Balderas: Hispanic Dreams Are The American Dream

By HECTOR BALDERAS
New Mexico Attorney General

I was raised in rural Wagon Mound, a village of 256, where my family still resides.

It is a community that is too often forgotten, and like its state, faces every struggle imaginable, from intergenerational poverty and trauma to substance misuse and lack of educational and economic opportunity.

Growing up on food stamps and in public housing, I developed a deep conviction that everyone deserves the same opportunities to succeed, regardless of background. From these struggles, I developed a passion to provide for my family, and to bring Hispanic communities everywhere with me.

Much like Latino families across the world who risk everything to cross borders to provide a better future for their families, as the youngest Hispanic statewide elected official in the nation at 33, I know the fear and insecurity that comes with chasing the American Dream.

Now having served New Mexico in elected positions for 18 years, and in the current political and cultural environments we find ourselves, I wonder what the American Dream means today. I believe it is what it has always been—the opportunity to prosper and make a better life for your family. Unfortunately, our dream has always come with a struggle—barriers set up by those who want to choose who gets that opportunity. Nevertheless, those who have been held back from their dream have always persisted, and still do. The urgency for us to reject any attempt to smother someone’s dream because of who they are persists as well.
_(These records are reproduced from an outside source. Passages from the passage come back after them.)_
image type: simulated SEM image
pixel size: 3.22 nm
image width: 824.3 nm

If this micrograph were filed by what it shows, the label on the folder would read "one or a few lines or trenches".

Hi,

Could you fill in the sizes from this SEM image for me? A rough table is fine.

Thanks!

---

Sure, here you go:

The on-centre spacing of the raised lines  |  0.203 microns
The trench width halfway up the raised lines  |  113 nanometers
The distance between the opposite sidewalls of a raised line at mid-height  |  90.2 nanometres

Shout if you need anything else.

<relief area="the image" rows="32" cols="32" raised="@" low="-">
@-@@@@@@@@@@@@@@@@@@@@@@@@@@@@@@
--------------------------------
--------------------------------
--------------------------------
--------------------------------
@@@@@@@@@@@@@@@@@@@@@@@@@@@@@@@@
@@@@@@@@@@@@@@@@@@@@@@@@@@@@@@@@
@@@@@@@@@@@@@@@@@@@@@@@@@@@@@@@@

As the Hispanic and Latino population reshapes our country’s demographics in the coming decades, the work continues to ensure we are adequately represented in positions of leadership, but the reality is that the response from the shrinking majority, and the restrictive barriers that come with it, are based on historical misconceptions about Hispanic and Latino culture. Deliberate distortions, such as Hispanics and Latinos are a drain on the economy, or that we are all immigrants who do not speak English, not only erase our humanity, but they willfully ignore our massive contribution to the fabric of America. My grandfather was a decorated World War II hero, yet I still witness marginalization that leaves Hispanic and Latino voices ignored and silenced.

Hispanic and Latino values are synonymous with the values of this country—we believe in family, hard work, and supporting our communities. We are multiskilled, multilingual, educated, and now more than ever are in a position to change America to reflect the reality of our presence, our identity as Americans, and to help the country grow stronger than it is today. Despite paying lip service to notions of diversity and inclusion, American institutions still fail dramatically at actually adapting to our reality, but it is time to tear down any wall that stops our families from meaningful participation and achievement of the American Dream.

I have put this identity and perspective into every aspect of my work as an elected official. I have fought to protect DACA recipients—most of whom are Latino, came to our country as children by no choice of their own, and who are now members of our military, teachers, and healthcare workers serving our communities. I have also fought for greater equity by attacking corporate and political corruption that harms communities of color; including private businesses like for-profit educational institutions that prey on Hispanic and Latino people trying to make a better life for their families. Through this work, my office, and others across the country, has worked tirelessly to provide safe communities for Hispanic and Latino families so that they can truly prosper.

Of course, this work continues—I know that as a Hispanic leader, I will not stop serving all of our communities until reality reflects our dreams. I am proud of who I am and where I come from; and I hope that my experience will pave the way for kids who look like me and grew up like me to achieve things I could never imagine. I know they will. I know it because our people are beautifully resilient, smart, passionate, hardworking, and we are the American in the American Dream.